President Donald Trump’s lawyer Pam Bondi played a video clip of former Vice President Joe Biden recounting, at a 2018 event, how he had pressured Ukraine to fire its prosecutor general, Viktor Shokin.

Bondi claimed that Shokin had been, at the time of the pressure in late 2015 and early 2016, “investigating Burisma,” the company where Biden’s son Hunter Biden sat on the board of directors.

Here are four key facts Bondi omitted:

1. Shokin’s former deputy, Vitaliy Kasko, said the investigation into Burisma and company owner Mykola Zlochevsky was inactive at the time of Joe Biden’s pressure in late 2015 and early 2016. A leading Ukrainian anti-corruption activist said the same.

“Shokin was not investigating. He didn’t want to investigate Burisma,” Daria Kaleniuk, executive director of Ukraine’s Anti-Corruption Action Center, told The Washington Post for a July article. “And Shokin was fired not because he wanted to do that investigation, but quite to the contrary, because he failed that investigation.”

2. Shokin was widely seen — by Ukrainian activists, US diplomats, European governments and the International Monetary Fund — as ineffective or corrupt. In a speech in 2015, Geoffrey Pyatt, then the US ambassador to Ukraine, castigated Shokin’s office for impeding the investigation of Burisma’s owner Zlochevsky. Pyatt called for people in Shokin’s office to be fired, “at minimum.”

“Rather than supporting Ukraine’s reforms and working to root out corruption, corrupt actors within the prosecutor general’s office are making things worse by openly and aggressively undermining reform,” Pyatt said.

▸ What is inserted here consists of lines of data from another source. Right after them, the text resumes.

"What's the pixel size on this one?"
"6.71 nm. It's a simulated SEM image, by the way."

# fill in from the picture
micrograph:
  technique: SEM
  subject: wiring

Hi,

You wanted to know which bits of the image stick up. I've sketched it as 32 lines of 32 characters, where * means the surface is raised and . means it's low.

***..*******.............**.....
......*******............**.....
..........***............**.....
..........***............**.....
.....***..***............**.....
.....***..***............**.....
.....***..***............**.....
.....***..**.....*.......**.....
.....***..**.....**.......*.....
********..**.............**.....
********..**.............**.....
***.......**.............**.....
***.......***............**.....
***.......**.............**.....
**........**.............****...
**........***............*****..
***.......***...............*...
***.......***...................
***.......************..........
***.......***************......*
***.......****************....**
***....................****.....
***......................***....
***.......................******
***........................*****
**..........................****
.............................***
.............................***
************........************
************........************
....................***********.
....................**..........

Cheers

3. Biden was acting in accordance with official US policy. Because of Shokin’s reputation, the US and its allies believed that removing him would increase, not decrease, the chances of people like Zlochevsky being pursued.

“What former Vice President Biden requested of former President of Ukraine, (Petro) Poroshenko, was the removal of a corrupt prosecutor general, Viktor Shokin,” George Kent, the deputy assistant secretary of state for European and Eurasian affairs, testified in the impeachment inquiry. Kent went on to say Shokin had “undermined” a US-funded program to try to investigate corrupt Ukrainian prosecutors.

4. Some Republican senators had also demanded changes to the prosecutor general’s office Shokin led.

In a bipartisan 2016 letter, Republican Sens. Rob Portman of Ohio, Mark Kirk of Illinois and Ron Johnson of Wisconsin joined Democratic colleagues in calling on then-President Poroshenko to “press ahead with urgent reforms to the Prosecutor General’s office and judiciary.”